The Prayers of The Rosary
This Sorrowful pilgrimage now brings me here to this lonely hill. All the agony, the beatings and the bleeding have led me somewhere I do not want to go; somewhere I resist going with all my might. Will I walk with You along this distressing road only to shrink in fear when the final moment comes? Lord, You know that is exactly what I do, time and time again. My spirit may be willing, but my flesh is so weak. I start out well enough and I pray "not my will, but Thine" because I love You. But then the choice comes, and I stop short of the dying. I choose to spare myself. But in sparing myself, I lose my life.
For whoever wants to save his life will lose it, but whoever loses his life for me will save it. It means the death of my own will; in small choices, in big decisions, in little ways, in old habits. It means relinquishing my right to myself, over and over again, day after day. What does a heart really sound like when it has died to itself? It sounds like this: I just want to be His own little one - if He so wants, otherwise I will be happy to be just nothing and He everything. How does a face look when the self has given up its rights? Those are the words of Your faithful servant, Blessed Teresa of Calcutta.

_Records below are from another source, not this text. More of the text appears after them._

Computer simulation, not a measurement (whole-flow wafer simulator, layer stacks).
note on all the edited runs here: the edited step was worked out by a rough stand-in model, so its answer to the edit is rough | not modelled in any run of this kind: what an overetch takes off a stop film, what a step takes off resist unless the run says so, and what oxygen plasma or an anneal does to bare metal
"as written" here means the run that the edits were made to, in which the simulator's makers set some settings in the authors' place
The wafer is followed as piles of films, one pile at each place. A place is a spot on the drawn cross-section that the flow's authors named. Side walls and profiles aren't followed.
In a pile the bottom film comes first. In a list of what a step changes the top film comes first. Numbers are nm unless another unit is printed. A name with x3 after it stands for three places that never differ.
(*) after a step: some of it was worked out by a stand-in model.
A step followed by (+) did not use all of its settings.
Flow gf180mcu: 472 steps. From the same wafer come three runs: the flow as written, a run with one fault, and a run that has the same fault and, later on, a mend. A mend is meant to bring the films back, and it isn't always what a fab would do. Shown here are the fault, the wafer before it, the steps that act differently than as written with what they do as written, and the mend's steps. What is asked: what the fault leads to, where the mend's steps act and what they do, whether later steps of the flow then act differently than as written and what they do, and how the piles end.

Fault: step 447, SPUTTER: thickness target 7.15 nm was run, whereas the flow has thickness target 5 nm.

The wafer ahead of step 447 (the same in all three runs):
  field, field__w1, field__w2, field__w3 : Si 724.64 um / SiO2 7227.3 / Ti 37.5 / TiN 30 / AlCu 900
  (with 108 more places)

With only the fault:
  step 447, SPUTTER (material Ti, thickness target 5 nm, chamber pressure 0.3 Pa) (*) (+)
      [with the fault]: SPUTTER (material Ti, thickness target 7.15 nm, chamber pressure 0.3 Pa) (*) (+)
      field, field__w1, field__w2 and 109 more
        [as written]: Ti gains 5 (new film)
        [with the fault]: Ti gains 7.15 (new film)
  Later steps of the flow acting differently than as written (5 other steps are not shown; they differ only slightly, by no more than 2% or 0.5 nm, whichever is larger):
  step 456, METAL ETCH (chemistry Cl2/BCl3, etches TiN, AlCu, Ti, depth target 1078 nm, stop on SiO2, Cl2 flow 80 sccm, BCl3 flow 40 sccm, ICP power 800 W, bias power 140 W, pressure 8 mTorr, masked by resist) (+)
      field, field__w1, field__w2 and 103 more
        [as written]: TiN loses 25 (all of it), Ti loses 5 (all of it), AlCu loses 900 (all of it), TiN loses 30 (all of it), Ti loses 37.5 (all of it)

She put hands and feet to those words every single day while privately enduring the darkest interior pain. Is that kind of faithfulness within my grasp? I am most definitely not Mother Teresa. My vocation is quite different, but the call is the same: I'm still being called to die. Today, my dying looks a lot like the mundane, thankless, routine tasks that I have no motivation to accomplish.
Dying is me practicing patience and kindness; dying is being faithful in little things. Dying is me forgiving the one who has hurt me - really forgiving; no grudge, no animosity, no hope of vindication; just release. Dying is me, freely and generously, choosing someone else ahead of myself.